Yeah, I think anything less than inode (or some system equivalent) is
going to be too flaky.

> It might be better to build an equivalence-class hash-map for the
> colliding entries.  Compute a "normalized" version of the pathname
> (such as convert to lowercase, strip final-dots/spaces, strip the
> digits following tilda of a shortname, and etc for the MAC's UTF-isms).
> Then when you rescan the index entries to find the matches, apply the
> equivalence operator on the pathname and do the hashmap lookup.
> When you find a match, you have a "potential" collider pair (I say
> potential only because of the ambiguity of shortnames).  Then we
> can use inum/file-index/whatever to see if they actually collide.
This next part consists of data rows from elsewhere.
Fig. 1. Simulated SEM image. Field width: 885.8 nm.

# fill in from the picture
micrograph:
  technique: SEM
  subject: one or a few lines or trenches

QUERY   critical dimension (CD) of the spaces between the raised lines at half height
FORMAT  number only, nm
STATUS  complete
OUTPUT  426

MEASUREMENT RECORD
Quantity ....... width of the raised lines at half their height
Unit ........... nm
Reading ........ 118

I think we really want to avoid doing that normalization ourselves if we
can. There are just too many filesystem-specific rules.

If we have an equivalence-class hashmap and feed it inodes (or again,
some system equivalent) as the keys, we should get buckets of
collisions. I started to write a "something like this..." earlier, but
got bogged down in boilerplate around the C hashmap.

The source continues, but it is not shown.